A Touch of Sin reiterates a master. Bends uncovers a bright and thrilling new voice.

Looking Forward to Cannes


Only God Forgives

Heading to Cannes tomorrow, and here’s the list of films I’m looking forward to:

Heli (Escalante) Comp
Jimmy P (Desplechin) Comp
Grisgris (Haroun) Comp
A Touch of Sin (Jia) Comp
Like Father, Like Son (Kore-eda) Comp
Blue is the Warmest Color (Kechiche) Comp
Jeune et Jolie (Ozon) Comp
Venus in Fur (Polanski) Comp
Only God Forgives (Refn) Comp
Death March (Alix) UCR
Les Salauds (Denis) UCR
Notre, the End of History (Lav D) UCR
L’inconnu du lac (Guiraudie) UCR
L’image Manquante (Panh) UCR
La Jaula de Oro (Quemada-Diaz) UCR
Manuscripts Don’t Burn (Rasoulof) UCR
My Sweet Pepper Land (Saleem) UCR
Grand Central (Zlotowski) UCR
The Last of the Unjust (Lanzmann) Non-Comp
Blind Detective (To) Midnight
Seduced and Abandoned (Toback) Spec Screenings
Goha (Baratier) Cannes Classics
Manila in the Claws of Light (Brocka) Classics
Plein Soleil (Clement) Classics
A Story of Children and Film (Cousins) Classics
Le Joli mai (Lhomme/Marker) Classics
Charulata (Ray) Classics
Borom Sarret (Sembene) Classics
The Summer of Flying Fish (Said) Quinzaine
Jodorowsky’s Dune (Pavich) Quinz
The Dance of Reality (Jodorowsky) Quinz
Magic Magic (Silva) Quinz
Tip Top (Bozon) Quinz
Un Voyageur (Ophuls) Quinz
Shadow of a Cloud (Jude–short) Quinz
Solecito (Navia–short) Quinz
Swimmer (Ramsey–short) Quinz
The Dismantlement (Pilote) Semaine
3X3D (Greenaway/Godard) Semaine

With almost all of the Camera d’Or films, who knows? But many of those will be a primary focus of my daily blogs for Film Comment. I didn’t plan it this way, but I just noticed that I have exactly nine each in the Competition, UCR and Quinzaine. For the first time maybe ever, there are a whole bunch of French films that have me excited. That almost never happens, and that seems to be fairly overlooked in the pre-festival prognostications and coverage.

What’s your Palme prediction? Mine is Refn’s Only God Forgives, all things (Jury especially) considered. But though I love Refn’s cinema, I really want to see Jia win for A Touch of Sin. (A nice word pun on King Hu’s A Touch of Zen.) But that would be a miracle on a Spielberg Jury. And wouldn’t it be something if Polanski’s Venus in Fur wins? He’s the last one the Jury will see…

TCM Classic Film Festival

Try and Get Me (The Sound of Fury) (1951)

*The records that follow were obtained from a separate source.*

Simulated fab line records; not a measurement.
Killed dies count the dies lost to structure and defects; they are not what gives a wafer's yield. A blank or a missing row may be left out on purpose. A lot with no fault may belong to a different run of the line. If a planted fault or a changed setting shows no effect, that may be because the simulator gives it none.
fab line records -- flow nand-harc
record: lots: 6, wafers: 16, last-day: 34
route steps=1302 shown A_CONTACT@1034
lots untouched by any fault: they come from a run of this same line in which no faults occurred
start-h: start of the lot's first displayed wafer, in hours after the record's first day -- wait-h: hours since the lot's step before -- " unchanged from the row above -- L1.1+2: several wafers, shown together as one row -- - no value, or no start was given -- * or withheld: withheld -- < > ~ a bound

It has been about a year since Film Journey has been updated, but I’ve been hard at work publishing a variety of print pieces, particularly for the LA Weekly.  The site is freshly rebooted now, and you can check out some of my writing from the past year on the More Publications page at top.

This past weekend was the fourth annual TCM Classic Film Festival in Los Angeles. I often remark that I have a love/hate relationship with the Festival.  On the one hand, it’s a pass-driven festival promoted to out-of-towners who can afford to spend a weekend in Hollywood watching mostly standard repertory, and as such, it’s either too expensive or too mundane to attract local cinephiles. On the other hand, it always includes a handful of restorations and true rarities. Would it hurt TCM to offer a discounted three- or five-film package for cash-strapped moviegoers in the Festival’s host town?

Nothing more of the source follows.